Although our test Porsche Panamera Turbo came without the optional Sport Chrono pack (denying the performance benefit of an overboost function, the fastest gearshifts possible with PDK and launch control), it still accelerated from rest to 60mph in four seconds dead. This makes the Panamera, with one possible exception, the fastest-accelerating saloon in its class, eclipsing the Jaguar XFR, BMW M5 and Audi RS6. On paper, the Cadillac CTS-V will go faster still, but with only the rear wheels driven this will be surface dependent.
Drive a Panamera Turbo and you will not want for extra performance, but if you want to go faster you can - a Turbo S with 543bhp and 553lb ft of torque is available. Top speed is 191mph, which is faintly academic, while 0-62mph appears at the touch of a button, thanks to launch control, in 3.8sec, which is faintly ridiculous for a 1995kg saloon.

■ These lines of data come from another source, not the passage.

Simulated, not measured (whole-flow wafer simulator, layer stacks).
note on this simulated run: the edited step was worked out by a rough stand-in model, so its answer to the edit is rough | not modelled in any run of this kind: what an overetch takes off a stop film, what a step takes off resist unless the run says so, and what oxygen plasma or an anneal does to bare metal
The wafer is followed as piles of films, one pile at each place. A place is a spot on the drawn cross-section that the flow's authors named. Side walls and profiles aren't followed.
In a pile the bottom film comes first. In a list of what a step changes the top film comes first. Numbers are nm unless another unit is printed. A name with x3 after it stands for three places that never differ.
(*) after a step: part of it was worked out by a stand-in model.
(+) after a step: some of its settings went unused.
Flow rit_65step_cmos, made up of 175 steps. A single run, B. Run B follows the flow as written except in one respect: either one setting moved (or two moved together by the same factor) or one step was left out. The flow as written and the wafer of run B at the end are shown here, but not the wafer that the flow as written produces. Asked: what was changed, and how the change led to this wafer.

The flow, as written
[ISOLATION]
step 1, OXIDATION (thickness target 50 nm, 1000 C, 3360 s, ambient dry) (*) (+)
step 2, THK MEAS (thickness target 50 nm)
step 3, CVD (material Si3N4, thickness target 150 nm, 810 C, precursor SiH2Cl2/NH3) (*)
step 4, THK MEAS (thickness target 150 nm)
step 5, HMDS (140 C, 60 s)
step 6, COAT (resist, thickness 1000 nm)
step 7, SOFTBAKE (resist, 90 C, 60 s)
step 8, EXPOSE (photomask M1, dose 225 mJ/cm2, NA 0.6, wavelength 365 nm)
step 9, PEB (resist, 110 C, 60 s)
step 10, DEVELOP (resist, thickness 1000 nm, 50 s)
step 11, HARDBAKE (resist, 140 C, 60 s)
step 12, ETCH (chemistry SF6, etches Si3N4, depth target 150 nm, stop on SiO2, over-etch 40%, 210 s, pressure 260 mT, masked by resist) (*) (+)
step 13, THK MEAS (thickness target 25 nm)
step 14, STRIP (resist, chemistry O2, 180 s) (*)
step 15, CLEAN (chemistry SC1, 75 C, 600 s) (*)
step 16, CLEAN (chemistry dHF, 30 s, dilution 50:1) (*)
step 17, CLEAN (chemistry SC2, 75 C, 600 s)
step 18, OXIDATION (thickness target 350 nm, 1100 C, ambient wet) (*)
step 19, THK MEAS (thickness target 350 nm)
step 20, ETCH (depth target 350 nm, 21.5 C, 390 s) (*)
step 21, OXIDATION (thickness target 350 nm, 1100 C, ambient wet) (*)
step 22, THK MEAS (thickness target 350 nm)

The diesel will win a legion of buyers based on its fuel and emissions standards alone, but if you're buying because you are an enthusiast driver, or like your car to have soul, we'd think very carefully before signing on the dotted line. Sure, 247bhp and 406lb ft of torque deliver decent performance, and economy of substantially more than 40mpg impresses, but it's hard to escape the nagging feeling that this is a compromised Porsche.
The brakes, as expected with Porsche, provide excellent initial stopping power and precise pedal feel. However, during track tests the pedal travel lengthened more quickly than we are used to.